One of the most popular Jewish prayers is “Nishmat Kol Chai”, recited each Shabbat right before the Shema and Amidah. The prayer ends with an acrostic that has the names of Isaac and Rebecca. The names are highlighted to remind us of proper prayer, and that first loving couple which personified it.

Confession

The last major aspect of Jewish prayer is confession. Following the verses of praise and the requests comes vidui, confessing one’s sins and genuinely regretting them. It is important to be honest with ourselves and admit when we are wrong. Among other things, this further instills within us a sense of humility. The Talmud (Sotah 5a) states with regards to a person who has an ego that God declares: “I and he cannot both dwell in the world.” God’s presence cannot be found around a proud person.

In marriage, too, ego has no place. It is of utmost significance to be honest and admit when we make mistakes. It is sometimes said that the three hardest words to utter are “I love you” and “I am sorry”. No matter how hard it might be, these words need to be a regular part of a healthy marriage’s vocabulary.

And more than just saying sorry, confession means being totally open in the relationship. There should not be secrets or surprises. As we say in our prayers, God examines the inner recesses of our hearts, and a couple must likewise know each other’s deepest crevices, for this is what it means to be one. In place of surreptitiousness and cryptic language, there must be a clear channel of communication that is always wide open and free of obstructions.

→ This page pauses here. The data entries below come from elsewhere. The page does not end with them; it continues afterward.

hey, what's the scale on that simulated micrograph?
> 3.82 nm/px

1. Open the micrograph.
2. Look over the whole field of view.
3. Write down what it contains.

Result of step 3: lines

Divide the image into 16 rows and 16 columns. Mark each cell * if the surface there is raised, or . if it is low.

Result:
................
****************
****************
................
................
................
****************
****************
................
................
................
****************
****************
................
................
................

To summarize, successful prayer requires first and foremost a great deal of positive, praising, grateful language, as does any marriage. Prayer also requires, like marriage, a tremendous amount of self-analysis, self-discovery, and growth. And finally, both prayer and marriage require unfailing honesty, open communication, and forgiveness. In prayer, we make God the centre of our universe. In marriage we make our spouse the centre of our universe. In both, the result is that we ultimately become the centre of their universe, and thus we become, truly, one.